Sidra Saleem for SUDO Consultants

Posted on Feb 28 • Originally published at sudoconsultants.com

Data Mesh on AWS: Federated Governance with Lake Formation and Glue

#datamesh #lakeformation #aws

Organizations are increasingly adopting decentralized data architectures to enable scalability, agility, and domain-oriented ownership. Data Mesh, a paradigm introduced by Zhamak Dehghani, advocates for a decentralized approach to data management, where data is treated as a product and owned by domain-specific teams. However, this decentralization introduces challenges in governance, security, and access control. AWS provides a robust set of tools, including AWS Lake Formation and AWS Glue, to implement a federated governance model for Data Mesh. This article explores how to implement Data Mesh on AWS, focusing on federated governance, centralized access controls, and sharing data products across accounts.

Understanding Data Mesh and Federated Governance

Data Mesh is a socio-technical approach to data architecture that emphasizes domain-oriented decentralization, data as a product, self-serve data infrastructure, and federated computational governance. Federated governance ensures that while data ownership and management are decentralized, there is a centralized mechanism for access control, compliance, and security.

AWS Lake Formation and AWS Glue play pivotal roles in implementing federated governance. Lake Formation provides a centralized way to manage data lakes, including fine-grained access control, while Glue offers data cataloging, ETL (Extract, Transform, Load), and data preparation capabilities. Together, they enable organizations to share data products across AWS accounts securely and efficiently.

Key Components of Data Mesh on AWS

AWS Lake Formation

AWS Lake Formation simplifies the process of setting up, securing, and managing data lakes. It provides a centralized interface to define data permissions, manage metadata, and enable secure data sharing across accounts.

AWS Glue

AWS Glue is a fully managed ETL service that makes it easy to prepare and load data for analytics. It includes a data catalog that serves as a central metadata repository, enabling seamless data discovery and integration.

IAM (Identity and Access Management)

IAM is used to manage access to AWS services and resources securely. It allows you to create and manage AWS users and groups, and use permissions to allow and deny their access to AWS resources.

S3 (Simple Storage Service)

S3 is the primary storage service used in conjunction with Lake Formation and Glue. It provides scalable, durable, and secure object storage for data lakes.

Implementing Data Mesh on AWS: Step-by-Step Guide

Step 1: Setting Up the Central Data Lake

CLI-Based Setup

Create an S3 Bucket: Use the AWS CLI to create an S3 bucket that will serve as the central data lake.

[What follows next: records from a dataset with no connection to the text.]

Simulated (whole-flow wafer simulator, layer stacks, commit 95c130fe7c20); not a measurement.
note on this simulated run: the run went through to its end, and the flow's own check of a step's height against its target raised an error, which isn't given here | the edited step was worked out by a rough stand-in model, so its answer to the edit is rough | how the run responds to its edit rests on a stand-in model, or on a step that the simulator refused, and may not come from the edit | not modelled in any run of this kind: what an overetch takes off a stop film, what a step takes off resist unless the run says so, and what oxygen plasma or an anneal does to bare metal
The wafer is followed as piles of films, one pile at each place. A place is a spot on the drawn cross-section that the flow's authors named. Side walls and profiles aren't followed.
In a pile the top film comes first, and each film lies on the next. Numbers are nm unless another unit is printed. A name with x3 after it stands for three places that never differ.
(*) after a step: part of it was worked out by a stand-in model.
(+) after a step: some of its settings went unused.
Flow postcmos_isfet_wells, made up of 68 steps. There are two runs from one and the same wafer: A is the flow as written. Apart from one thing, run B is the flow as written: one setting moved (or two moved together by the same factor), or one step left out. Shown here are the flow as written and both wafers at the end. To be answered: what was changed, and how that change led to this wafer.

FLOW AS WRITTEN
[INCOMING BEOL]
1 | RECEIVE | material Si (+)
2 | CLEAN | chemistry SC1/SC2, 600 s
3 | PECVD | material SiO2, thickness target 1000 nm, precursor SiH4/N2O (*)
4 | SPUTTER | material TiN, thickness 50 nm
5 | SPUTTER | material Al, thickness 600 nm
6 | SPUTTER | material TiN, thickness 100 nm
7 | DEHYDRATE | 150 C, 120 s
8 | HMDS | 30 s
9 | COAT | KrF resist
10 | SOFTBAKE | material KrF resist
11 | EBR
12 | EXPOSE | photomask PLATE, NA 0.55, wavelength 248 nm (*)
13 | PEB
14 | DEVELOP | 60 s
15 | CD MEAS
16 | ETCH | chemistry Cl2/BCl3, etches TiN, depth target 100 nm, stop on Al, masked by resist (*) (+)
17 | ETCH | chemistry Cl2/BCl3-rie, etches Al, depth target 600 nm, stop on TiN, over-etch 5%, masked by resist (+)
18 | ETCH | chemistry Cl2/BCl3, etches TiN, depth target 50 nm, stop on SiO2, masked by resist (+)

   aws s3api create-bucket --bucket my-data-lake --region us-west-2

Register the S3 Bucket with Lake Formation: Register the S3 bucket with Lake Formation to enable centralized governance.

   aws lakeformation register-resource --resource-arn arn:aws:s3:::my-data-lake --use-service-linked-role

AWS Console-Based Setup

Create an S3 Bucket: Navigate to the S3 console and create a new bucket.
Register the S3 Bucket with Lake Formation: Go to the Lake Formation console, select "Register and ingest," and follow the prompts to register your S3 bucket.

Step 2: Setting Up the Data Catalog

CLI-Based Setup

Create a Database in the Data Catalog: Use the AWS CLI to create a database in the Glue Data Catalog.

   aws glue create-database --database-input '{"Name":"my_database"}'

Create a Table in the Database: Create a table in the database to represent your data.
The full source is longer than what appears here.